Associate Professor of English Stanley Blair recently visited the Stephen Crane House to contribute to the Asbury Park Historical Society’s Women’s History Month tribute to writer Margaret Widdemer (1884-1978), designated by the Asbury Park Museum as a “Trailblazing Woman of Asbury Park.”
Crane House Writer-in-Residence Tom Chesek said the “entire afternoon [was] spent exploring the life, literary legacy, and legendary localism of the oft-overlooked fiction writer, poet, and memoirist.” The program consisted of three parts, of which Blair contributed two.
The first considered Widdemer’s memoirs about her early years in Asbury Park, where she was raised starting in about 1894 and where she maintained family connections until at least 1915. Yet her 1964 memoir “Golden Friends I Had” provides only scattered details on her early years. However, when Blair visited the Special Collections Research Center at Syracuse University, he found a typescript memoir dating decades earlier, to 1933, including photographs. The typescript memoir provides a different narrative perspective on and much greater detail about Widdemer’s Asbury years. Blair also discussed Widdemer’s fictionalization of local communities in her 1920 book “The Boardwalk.”
Blair’s second contribution to the program was an introduction to and commentary to brief excerpts from “The Dream Lady,” a 1918 silent film adaptation of Widdemer’s 1915 novel “Why Not?” by director Elsie Jane Wilson. For a brief period in the late 1910s, Wilson was one of several female directors hired by Universal to produce feature films intended for female audiences. Though Wilson’s film deletes the novel’s indirect references to local geography, it preserves much of the novel’s plot.
The program concluded with actress Sandra “Sam” Lavallee McLaughlin performing poems from Widdemer’s 1918 award-winning book of poems “The Old Road to Paradise,” interspersed with prose passages from her 1964 memoir.

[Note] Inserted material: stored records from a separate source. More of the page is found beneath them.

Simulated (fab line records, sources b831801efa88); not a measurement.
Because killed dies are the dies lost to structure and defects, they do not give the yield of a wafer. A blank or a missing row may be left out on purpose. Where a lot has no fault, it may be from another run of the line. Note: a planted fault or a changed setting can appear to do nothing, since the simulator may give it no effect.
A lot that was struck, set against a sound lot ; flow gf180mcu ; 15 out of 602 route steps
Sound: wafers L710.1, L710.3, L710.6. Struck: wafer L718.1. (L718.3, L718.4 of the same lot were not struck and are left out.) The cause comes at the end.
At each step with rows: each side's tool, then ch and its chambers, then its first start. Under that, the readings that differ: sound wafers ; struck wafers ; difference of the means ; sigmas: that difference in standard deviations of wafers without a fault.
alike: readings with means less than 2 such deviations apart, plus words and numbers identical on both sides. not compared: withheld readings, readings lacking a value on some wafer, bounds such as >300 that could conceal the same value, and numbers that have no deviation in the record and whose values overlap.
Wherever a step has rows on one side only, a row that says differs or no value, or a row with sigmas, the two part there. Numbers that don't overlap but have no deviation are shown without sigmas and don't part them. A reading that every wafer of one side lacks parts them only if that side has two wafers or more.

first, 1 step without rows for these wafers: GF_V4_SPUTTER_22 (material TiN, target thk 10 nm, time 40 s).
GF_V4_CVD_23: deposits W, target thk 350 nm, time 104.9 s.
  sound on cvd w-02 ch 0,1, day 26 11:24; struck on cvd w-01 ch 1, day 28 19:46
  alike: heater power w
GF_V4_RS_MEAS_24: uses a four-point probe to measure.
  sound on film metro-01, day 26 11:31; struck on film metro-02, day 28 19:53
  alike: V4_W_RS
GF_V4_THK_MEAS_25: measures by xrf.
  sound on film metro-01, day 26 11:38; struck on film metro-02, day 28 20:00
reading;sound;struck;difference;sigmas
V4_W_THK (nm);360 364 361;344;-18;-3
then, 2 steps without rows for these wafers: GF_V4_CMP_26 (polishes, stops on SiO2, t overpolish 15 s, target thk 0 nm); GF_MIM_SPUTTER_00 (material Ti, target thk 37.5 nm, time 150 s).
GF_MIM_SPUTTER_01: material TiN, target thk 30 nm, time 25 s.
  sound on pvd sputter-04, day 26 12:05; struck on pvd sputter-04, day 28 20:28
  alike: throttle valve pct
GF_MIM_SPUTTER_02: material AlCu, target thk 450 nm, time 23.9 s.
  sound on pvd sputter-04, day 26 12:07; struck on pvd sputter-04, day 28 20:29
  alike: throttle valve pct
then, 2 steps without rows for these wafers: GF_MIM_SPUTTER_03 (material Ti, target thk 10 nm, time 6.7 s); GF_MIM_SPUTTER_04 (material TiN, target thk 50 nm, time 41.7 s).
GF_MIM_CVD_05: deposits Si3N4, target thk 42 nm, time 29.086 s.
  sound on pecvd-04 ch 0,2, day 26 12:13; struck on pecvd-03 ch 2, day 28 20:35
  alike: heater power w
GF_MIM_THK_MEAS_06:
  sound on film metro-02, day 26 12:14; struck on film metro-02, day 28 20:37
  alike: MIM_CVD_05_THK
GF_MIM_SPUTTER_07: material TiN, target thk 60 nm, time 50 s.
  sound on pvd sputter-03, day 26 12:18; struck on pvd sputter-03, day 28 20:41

Several Monmouth University students attended and asked questions, positively impressing Asbury Park Museum Treasurer Susan Rosenberg, professor emerita at Brookdale Community College. The students were especially engaged by Widdemer’s fictionalizing of Asbury Park and adjacent communities of more than a century ago. Junior health studies major Kendal O’Neill remarked, “It was really interesting the way she makes these fictional towns all based on real ones around this area.” Junior business student Alana Aufiere agreed: “I was able to learn about Widdemer’s early life in Asbury which I found so interesting because it is about our local history. It was fascinating to see how she used places near here with similar names to describe her surroundings growing up.…I hope more people take advantage and learn more about our local literature history!”
Junior English/Creative Writing major Nicole Conti, an admirer of Widdemer’s writing, was “very glad” that “one of my favorite novels” was included. Conti was struck by an apparent irony of the author’s career and reputation: “The part of Margaret Widdemer I learned (that I am intrigued most by) is her obscurity within a field of gold….She clearly had the likability, the talent, and the wits to befriend the stars at the time, but it made me ponder why she did not reach their status. She won awards, associated with literature royalty, [and] had famous friends but barely any ‘fame.’” Conti was grateful for the presentation “that generated deeper thinking and some newly learned facts.”
Chesek said that “we can speak for many in attendance, when we say that more than a few newly minted Widdemer fans were present and accounted for!” He added that Blair’s contributions to the program were “a delightful start to what we hope will be a long-running collaboration between the Historical Society/Crane House and the English Department at Monmouth.” Professor Rosenberg agreed: “I loved his scholarly presentation; I kept learning so much,” she said. “An Asbury Park native, myself, I am grateful that he has raised the awareness and insight into Margaret Widdemer’s deserving prominence.”
The Asbury Park Historical Society’s Stephen Crane House, 508 Fourth Avenue, is open to the public on Sunday afternoons, noon to 2:00, during the off-season, and the Asbury Park Museum is sponsoring a free pop-up exhibition in the Berkeley Oceanfront Hotel’s lobby, 1401 Ocean Avenue.